Fri 14 Apr 2023:
A major Canadian bank was the world’s largest financier of fossil fuels last year, contributing $42.1bn to such companies, a new report by a coalition of environmental groups has found.
Released on Thursday, the Banking on Climate Chaos report (PDF) found that the Royal Bank of Canada (RBC) had surpassed United States-based JP Morgan Chase for the first time since 2019.
RBC, one of Canada’s so-called “Big 5” banks, has contributed $254bn to fossil fuel companies since the Paris Agreement, the global climate accord that came into force in 2016.
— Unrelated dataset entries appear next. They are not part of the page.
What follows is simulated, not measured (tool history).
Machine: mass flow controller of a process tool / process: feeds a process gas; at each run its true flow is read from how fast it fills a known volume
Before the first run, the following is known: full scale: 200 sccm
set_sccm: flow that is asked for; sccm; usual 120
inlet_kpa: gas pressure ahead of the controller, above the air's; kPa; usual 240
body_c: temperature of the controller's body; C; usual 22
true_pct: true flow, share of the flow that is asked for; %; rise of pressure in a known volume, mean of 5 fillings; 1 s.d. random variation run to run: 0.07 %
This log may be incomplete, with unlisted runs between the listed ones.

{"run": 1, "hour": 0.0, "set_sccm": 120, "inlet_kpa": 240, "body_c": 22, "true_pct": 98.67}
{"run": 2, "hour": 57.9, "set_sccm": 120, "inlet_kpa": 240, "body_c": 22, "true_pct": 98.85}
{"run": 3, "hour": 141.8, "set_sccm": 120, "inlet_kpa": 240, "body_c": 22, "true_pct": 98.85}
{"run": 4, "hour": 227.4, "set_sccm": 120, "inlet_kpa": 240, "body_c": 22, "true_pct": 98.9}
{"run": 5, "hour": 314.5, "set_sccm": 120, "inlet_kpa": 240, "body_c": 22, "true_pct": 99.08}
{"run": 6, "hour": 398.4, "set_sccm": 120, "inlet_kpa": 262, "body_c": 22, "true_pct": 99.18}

“JPMorgan Chase retains its overall ranking for worst fossil fuel bank since 2016, having committed $434 billion since the year the Paris Agreement went into effect,” said the report, which was authored by the Rainforest Action Network, the Sierra Club, and other environmental organisations.
For years, climate activists have called on major financial institutions around the world to divest from fossil fuel companies as a way to address the climate crisis.
In Canada, this has included a push by Indigenous communities to get major banks to pull their money out of contentious pipeline projects, including the Coastal GasLink pipeline that will cut through Wet’suwet’en territory on the country’s west coast.
RBC’s president and CEO, Dave McKay, has defended the bank’s support for Coastal GasLink, local media reported, saying the project had been reviewed and approved by regulators.
In an emailed statement to Al Jazeera on Thursday, RBC rebuffed the new report, saying its authors “do not validate their figures or findings with us and we can’t confirm their conclusions”.
This includes “setting initial interim emissions reduction targets for lending in 3 key sectors which inform our lending decisions”, among other steps, RBC added.
But Wet’suwet’en leaders renewed their condemnations of the bank’s position following the report’s release, and they called on RBC to “defund climate chaos now”.
Keith Stewart, a senior energy strategist for Greenpeace Canada, also said in a statement that the findings showed that “we can no longer simply trust bankers to do the right thing on climate change or Indigenous rights”.
“Asking politely will only lead to us continuing to be played for suckers by the big banks,” Stewart said.